Schools to get faster access to Internet Balto. Co. to be among first recipients of plan by cable TV industry

Fiber optics to be used

New system replaces copper wire, giving quicker service

July 10, 1996|By Timothy J. Mullaney and Marego Athans | Timothy J. Mullaney and Marego Athans,SUN STAFF

Baltimore County will be one of the first areas targeted by a nationwide effort by the cable television industry to equip nearly every school in the nation with a high-speed cable TV modem and access to the Internet.

At a Washington news conference, executives of an array of cable companies said yesterday that the school giveaways will follow the expansion of the industry's network of fiber-optic cable, which is gradually replacing older copper wire-based transmission.

They plan to give away 3,000 systems to schools in 60 communities during the first year of the program, including Baltimore County, and expand it gradually as fiber-optic cable replaces copper-based systems.

Officials of Comcast Corp., which serves Baltimore County and parts of Harford and Howard counties, said the first systems should be in Baltimore County schools as early as this fall. But details of how fast the network will spread are still being worked out.

"We're in discussions with Baltimore County schools about which [school] makes sense" to be the first to get the system, said Jay Gamble, Comcast's area vice president for metropolitan Baltimore. He said Comcast's $100 million fiber-optic upgrade of its Baltimore operations will be finished by 1998.

A spokeswoman for Tele-Communications Inc., which provides cable service to Baltimore, said the company hopes to begin hooking up city schools by late 1997.

The effort is one of many by telecommunications companies to link schools to the Internet. For example, Gov. Parris N. Glendening last month announced a $52.8 million plan to link Maryland schools to the Internet by year's end, among other computer-related initiatives. Companies in the computer, telephone service, telephone equipment and Internet access businesses are all part of that plan.

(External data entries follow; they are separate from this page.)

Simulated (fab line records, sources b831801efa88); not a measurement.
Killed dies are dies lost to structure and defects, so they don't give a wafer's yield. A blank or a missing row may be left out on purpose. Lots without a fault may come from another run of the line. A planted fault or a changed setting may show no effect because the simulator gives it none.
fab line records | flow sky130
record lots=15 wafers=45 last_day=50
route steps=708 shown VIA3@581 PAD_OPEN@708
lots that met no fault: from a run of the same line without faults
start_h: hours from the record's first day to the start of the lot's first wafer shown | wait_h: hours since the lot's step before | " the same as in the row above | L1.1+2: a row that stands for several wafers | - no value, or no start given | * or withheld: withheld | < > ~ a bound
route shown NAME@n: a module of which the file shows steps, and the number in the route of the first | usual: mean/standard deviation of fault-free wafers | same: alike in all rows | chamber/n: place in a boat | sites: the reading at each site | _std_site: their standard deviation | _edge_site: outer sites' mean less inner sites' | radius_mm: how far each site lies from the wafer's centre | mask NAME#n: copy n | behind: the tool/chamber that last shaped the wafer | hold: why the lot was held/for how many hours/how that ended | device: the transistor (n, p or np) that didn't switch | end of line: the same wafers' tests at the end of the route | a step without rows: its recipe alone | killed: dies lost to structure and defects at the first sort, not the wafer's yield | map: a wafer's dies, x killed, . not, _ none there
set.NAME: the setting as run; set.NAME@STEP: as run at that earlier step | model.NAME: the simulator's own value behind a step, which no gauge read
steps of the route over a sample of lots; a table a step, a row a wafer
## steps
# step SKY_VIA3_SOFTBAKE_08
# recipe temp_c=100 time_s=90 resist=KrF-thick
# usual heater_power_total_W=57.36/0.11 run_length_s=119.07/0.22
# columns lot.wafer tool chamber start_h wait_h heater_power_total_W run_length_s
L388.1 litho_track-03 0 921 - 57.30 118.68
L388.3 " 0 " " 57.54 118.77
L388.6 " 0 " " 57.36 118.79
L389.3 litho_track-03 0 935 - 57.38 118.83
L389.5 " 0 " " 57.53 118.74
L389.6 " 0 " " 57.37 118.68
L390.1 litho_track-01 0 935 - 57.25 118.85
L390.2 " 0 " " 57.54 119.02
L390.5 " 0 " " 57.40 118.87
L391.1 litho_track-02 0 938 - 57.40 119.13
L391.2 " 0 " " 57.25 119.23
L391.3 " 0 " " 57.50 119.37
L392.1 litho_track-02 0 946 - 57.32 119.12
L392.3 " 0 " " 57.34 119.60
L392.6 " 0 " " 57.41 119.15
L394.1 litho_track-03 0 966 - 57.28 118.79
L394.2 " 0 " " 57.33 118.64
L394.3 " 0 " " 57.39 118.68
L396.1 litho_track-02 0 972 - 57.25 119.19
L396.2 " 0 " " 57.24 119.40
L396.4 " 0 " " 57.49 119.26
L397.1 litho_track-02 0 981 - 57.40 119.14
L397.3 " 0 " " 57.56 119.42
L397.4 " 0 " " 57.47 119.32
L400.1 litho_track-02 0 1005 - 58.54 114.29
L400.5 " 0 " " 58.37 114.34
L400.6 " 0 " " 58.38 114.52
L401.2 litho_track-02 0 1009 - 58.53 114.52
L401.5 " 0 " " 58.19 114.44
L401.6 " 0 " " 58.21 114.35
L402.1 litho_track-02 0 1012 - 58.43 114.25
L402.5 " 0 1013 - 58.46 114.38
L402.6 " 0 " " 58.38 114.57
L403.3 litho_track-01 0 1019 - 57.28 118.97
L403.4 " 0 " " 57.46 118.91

Combined with cable modems that take advantage of cable's wide spectrum for transmitting data, the fiber-optic cables will let schoolchildren communicate much faster and much more broadly, and will let many more of them use the Internet at one time than current systems allow.

"The ability to move images and graphics over fiber is phenomenal," said Thomas W. Small, director of technology for Harford County schools. "That's the next frontier. Can you imagine children in Harford County being able to communicate with children in Africa and Asia, in real-time format? It opens some incredible possibilities."

Comcast executives said the cable modems transmit data over cable lines up to 1,000 times faster than modems that use conventional telephone wires. But because the design of cable modems requires many users to share one cable line, which slows transmissions, they may only be 300 times faster than today's systems in ordinary use.

That may make little difference for some users transmitting simple text, but it can greatly change the computing life of someone who downloads pictures and other more complicated data from the Internet.

"The difference is between minutes and seconds," said Kieran Taylor, a broadband consultant with TeleChoice Inc. of Verona, N.J. "Downloading a picture from the Internet can take three to five minutes. With a cable modem, it can be 10 seconds."

While officials at Comcast's corporate headquarters insisted that their motives for the program are strictly altruistic, others see a commercial purpose behind the giveaway as well.

The cable modem is at the heart of the cable industry's hopes to push into the local telephone service business. The industry openly hopes that the new modems' ability to transmit data faster than ordinary phones will give cable companies a foothold in the phone market and that giving the service to students will be a way of cementing customer loyalties early.

This strategy has precedents in high-tech and new media: Apple Computer Corp. gained customers by giving computers to schools, and professional database operations like Lexis-Nexis often give away their services at law schools as marketing tools.

"I think that's essentially on target," said David Nevins, a spokesman for Comcast's local operations. "You could see it as both a community service venture and a marketing venture."

But phone companies hardly plan to turn over their business to Comcast without a fight. Executives of Bell Atlantic Corp. touted their own high-speed Integrated Service Digital Network, which transmits at least four times faster than ordinary modems and is already widely available.

They added that phone companies are working on a next-generation technology, called Asymmetric Digital Subscriber Lines, which they say will be faster than cable modems and offer greater quality and flexibility. Bell Atlantic Vice President Curt Koeppen said ADSL should be ready by mid- to late 1997.

"ADSL will probably garner more of the Internet access market than cable modems," Taylor predicted.

"Everyone is wondering what is going to happen," he said. "There's a lot of money behind each approach."

More than 30 of Baltimore County's 160 schools already have Internet access, though not the high-speed kind Comcast is planning. At some schools, access is available only at one computer; others provide it at various sites throughout the school.

In Howard County, 12 schools currently have Internet access. The county plans to provide access to all 60 schools by the end of this year.

Five of Harford County's 49 schools have direct Internet access. Each school has a gateway through the state library access system.